In the first section, he prepares the way for the discussion on which he is about to enter, by defining some of the principal terms to be used. Cause is one of these terms, and he explains it, like Edwards, in its broadest sense. It is "an antecedent on which something depends." "One thing depends on another when the one exists on account of the other; and when without the other, or something equivalent, it would not exist." The latitude thus given to the word cause, must be distinctly kept in view throughout the discussion, or the statements of Pres. Day will be liable to be misunderstood. When he speaks of volition, for instance, as being caused or produced, or the will as determined by an external influence, he means simply, that this influence is an antecedent "on account" of which the volition is put forth.

Power is next defined, with the same extent of meaning, to be "that belonging to a cause upon which the effects depend." It is, therefore, as here spoken of, an attribute equally of animate and inanimate beings, of matter and of mind. A kind of "absolute sense" has been given by some writers to the word power, which Pres. Day speaks of as rare, and which certainly is not its appropriate meaning. They consider the power to do anything, as including "all the antecedents, the whole aggregate of circumstances on which the effect depends." "In this

comprehensive, though rather unusual sense of the word, a man has not power to do anything which he does not do." Such a sense of the term is contrary to the practice of most writers, and is adapted to mislead unless used with great care.

Pres. Day next remarks briefly on the classification of the mental powers, and then proceeds to a consideration of the Will. This he represents as embracing three things: 1st. Executive or Imperative Volitions. These are transient exercises of the voluntary faculty, "determining to do something." "In such cases the act which is willed immediately follows the volition." It is to this sense of the term, that the European writers generally limit the word will. 2dly. Purposes, or Generic Volitions. These are permanent states of the will, controlling to a considerable extent the executive volitions. Thus "a man determines to devote himself to the acquisition of property, to gaining applause, to sensual gratification, or to a life of benevolent effort." p. 38.

Other names given to this class by Pres. Day, are "predominant inclination," "governing state of the will," "dominant preference." 3dly. Emotions or affections. These our author unites with the elder Edwards, in considering as voluntary states of mind. "The affections," says the latter, as here quoted, "are no other than the more vigorous and sensible exercises of the inclination or will." The three are thus distinguished by Pres. Day: "Emotion is directed to an object; a purpose fixes on an end; an executive volition orders an act." Our readers are already familiar with this classification, which has been used in our discussions for many years. They are probably aware, too, that we have suffered some reproach on this account. We have spoken of the controlling disposition of unrenewed men, as a generic volition, or governing purpose of the soul; and of the change in regeneration, as a permanent change in this purpose, (i. e. disposition,) produced by the special influence of the Holy Spirit; and for so doing we have been stigmatized as heretics. We shall hope, under the shelter of Pres. Day's authority, to escape any farther reproach for the use of these terms.

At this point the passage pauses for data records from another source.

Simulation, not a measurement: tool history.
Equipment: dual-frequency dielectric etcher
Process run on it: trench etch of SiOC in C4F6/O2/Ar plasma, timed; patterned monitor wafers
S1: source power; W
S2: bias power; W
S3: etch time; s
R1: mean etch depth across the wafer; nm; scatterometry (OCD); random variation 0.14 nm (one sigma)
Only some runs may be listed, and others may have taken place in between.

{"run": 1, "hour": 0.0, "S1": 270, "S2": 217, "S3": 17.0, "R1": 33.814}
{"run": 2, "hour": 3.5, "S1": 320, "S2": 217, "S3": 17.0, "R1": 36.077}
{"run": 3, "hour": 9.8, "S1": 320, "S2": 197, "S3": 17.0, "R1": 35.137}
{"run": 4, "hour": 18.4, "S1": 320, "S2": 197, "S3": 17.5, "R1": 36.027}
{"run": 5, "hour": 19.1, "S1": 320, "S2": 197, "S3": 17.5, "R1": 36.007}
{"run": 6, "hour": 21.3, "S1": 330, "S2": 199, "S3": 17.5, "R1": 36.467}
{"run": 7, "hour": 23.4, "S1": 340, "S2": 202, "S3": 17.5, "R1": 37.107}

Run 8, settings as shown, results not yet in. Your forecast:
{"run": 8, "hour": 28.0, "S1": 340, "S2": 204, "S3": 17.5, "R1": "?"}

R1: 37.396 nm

In the second section, we come to "the point of inquiry,” which is, "why we will one way rather than another, why we choose one thing rather than another?” And here Pres. Day first remarks, "there can be no doubt the man himself decides between the objects of choice." "He is the author of his own volitions. This, according to one signification of the term, is self-determination. And a power of choosing is, in this sense, a self-determining power." p. 43. But still the question recurs, what determines the man to will as he does? Is it a preceding act of the will?

"This is undoubtedly the case, in many instances. Taking the will in its most enlarged acceptation, as including not only executive acts, but purposes and emotions, acts of one class may be determined, by those of another. A man purposes to go to the post-office every step he takes, on his way, is determined by this purpose. And the purpose may have been determined, by some strong emotion; an eager desire, perhaps, to receive intelligence of the recovery of a friend from sickness, or the safe arrival of a richly freighted ship. Farther, the emotions themselves are commonly excited, either by perceptions of external realities, or by the internal imaginings of our own minds. Imperative acts of the will, then, may be preceded by purposes, the purposes by emotions, the emotions by perceptions, or the workings of imagination. But all these belong to the mind. They do not reach beyond ourselves. So that, thus far, our emotions and volitions may be truly said to be self-determined.' pp. 43, 44.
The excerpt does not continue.